On 04/21/10 12:45 AM, Evan Layton wrote:
On 4/20/10 10:18 PM, Seth Goldberg wrote:


Quoting Evan Layton, who wrote the following on Tue, 20 Apr 2010:

On 4/20/10 10:10 PM, Seth Goldberg wrote:


Quoting Seth Goldberg, who wrote the following on Tue, 20 Apr 2010:


Well, I was just suggesting the minimum set of files needed to at
least show a boot panic :). unix, genunix and the boot archive are
that set, I believe.

I should say that genunix will be loaded from the boot archive, so
testing the validity of genunix in the boot archive (i.e. via loopback
mounting it and running `file' or elfdump on genunix (admittedly, both
are not great tests, but they're something -- other suggestions are
welcomed :))) might be a better idea.

Ick, that's really not something I really want to be doing from a C
library if I can avoid it...

I hear ya. I'm just suggesting checks that would made validation more
airtight. Most of them are just calls to system() and checking the
return values.

I don't think we can really get to "airtight". ;-)

I'd really rather not add this kind of check that requires running
something like elfdump. It doesn't really "ensure" that genunix is
valid only that it is more likely to be valid. However that "more
likely to be valid" check may be something we should do anyway. If
folks feel that we should do this check I'll add that as well.


I think you have two possible requirements, which likely lead to different solutions:

- don't list datasets in "beadm list" that really aren't BE's. Any checks here need to be cheap, as systems with a few dozen BE's are known to exist in the wild and having a listing take many seconds on such a system would be disagreeable (beadm list on a system with 50 BE's takes .25s with the existing implementation).

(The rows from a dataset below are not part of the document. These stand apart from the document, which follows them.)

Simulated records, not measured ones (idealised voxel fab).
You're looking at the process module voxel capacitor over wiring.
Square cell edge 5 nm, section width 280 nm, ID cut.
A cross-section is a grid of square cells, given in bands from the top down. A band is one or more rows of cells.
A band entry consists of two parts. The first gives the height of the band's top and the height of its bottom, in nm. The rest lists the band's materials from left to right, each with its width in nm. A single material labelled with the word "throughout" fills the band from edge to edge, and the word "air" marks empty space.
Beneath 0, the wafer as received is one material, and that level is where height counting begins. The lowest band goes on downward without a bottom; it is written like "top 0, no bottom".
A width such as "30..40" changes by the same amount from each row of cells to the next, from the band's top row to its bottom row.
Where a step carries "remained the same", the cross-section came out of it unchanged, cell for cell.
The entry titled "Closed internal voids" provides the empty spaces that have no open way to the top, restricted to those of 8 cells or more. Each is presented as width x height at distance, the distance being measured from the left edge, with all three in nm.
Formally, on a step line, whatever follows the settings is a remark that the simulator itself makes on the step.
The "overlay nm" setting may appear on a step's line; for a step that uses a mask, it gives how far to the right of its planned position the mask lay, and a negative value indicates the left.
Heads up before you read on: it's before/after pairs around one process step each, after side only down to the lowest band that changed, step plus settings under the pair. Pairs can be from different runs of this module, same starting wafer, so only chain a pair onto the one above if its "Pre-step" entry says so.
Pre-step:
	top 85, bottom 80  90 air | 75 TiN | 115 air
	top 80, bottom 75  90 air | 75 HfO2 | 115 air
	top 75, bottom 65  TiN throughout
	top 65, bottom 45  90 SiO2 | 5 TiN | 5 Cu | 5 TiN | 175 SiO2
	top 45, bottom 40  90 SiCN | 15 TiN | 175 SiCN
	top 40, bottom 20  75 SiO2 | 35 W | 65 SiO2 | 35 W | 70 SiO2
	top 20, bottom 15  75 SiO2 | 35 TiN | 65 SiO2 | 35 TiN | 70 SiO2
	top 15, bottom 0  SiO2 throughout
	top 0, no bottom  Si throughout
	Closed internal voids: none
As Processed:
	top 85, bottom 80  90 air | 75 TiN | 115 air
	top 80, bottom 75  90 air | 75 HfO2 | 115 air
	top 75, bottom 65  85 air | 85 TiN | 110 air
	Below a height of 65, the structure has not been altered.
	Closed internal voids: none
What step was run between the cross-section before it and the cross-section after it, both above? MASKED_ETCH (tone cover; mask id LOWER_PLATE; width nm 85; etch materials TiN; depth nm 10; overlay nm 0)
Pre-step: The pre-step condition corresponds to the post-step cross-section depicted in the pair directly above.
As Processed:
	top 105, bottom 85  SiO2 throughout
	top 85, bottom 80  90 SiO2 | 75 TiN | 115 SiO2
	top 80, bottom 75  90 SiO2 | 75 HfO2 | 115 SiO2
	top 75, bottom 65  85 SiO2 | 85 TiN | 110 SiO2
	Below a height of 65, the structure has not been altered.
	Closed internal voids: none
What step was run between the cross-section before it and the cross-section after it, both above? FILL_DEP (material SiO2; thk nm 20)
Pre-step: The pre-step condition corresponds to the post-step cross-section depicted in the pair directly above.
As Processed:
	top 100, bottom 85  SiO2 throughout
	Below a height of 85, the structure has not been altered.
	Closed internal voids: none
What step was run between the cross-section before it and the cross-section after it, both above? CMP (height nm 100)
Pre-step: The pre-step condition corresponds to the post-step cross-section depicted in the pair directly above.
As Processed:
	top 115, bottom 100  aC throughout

- don't activate BE's that aren't bootable. Activation can be reasonably expected to take a few seconds, so more time-consuming tests are allowable, and you're only acting on one BE. I don't think there's any scenario in which "airtight" is possible, though; you'd be into running things like "pkg verify" to get very close, and even that would be problematic in the face of developer use of (cap-I) Install for kernel work.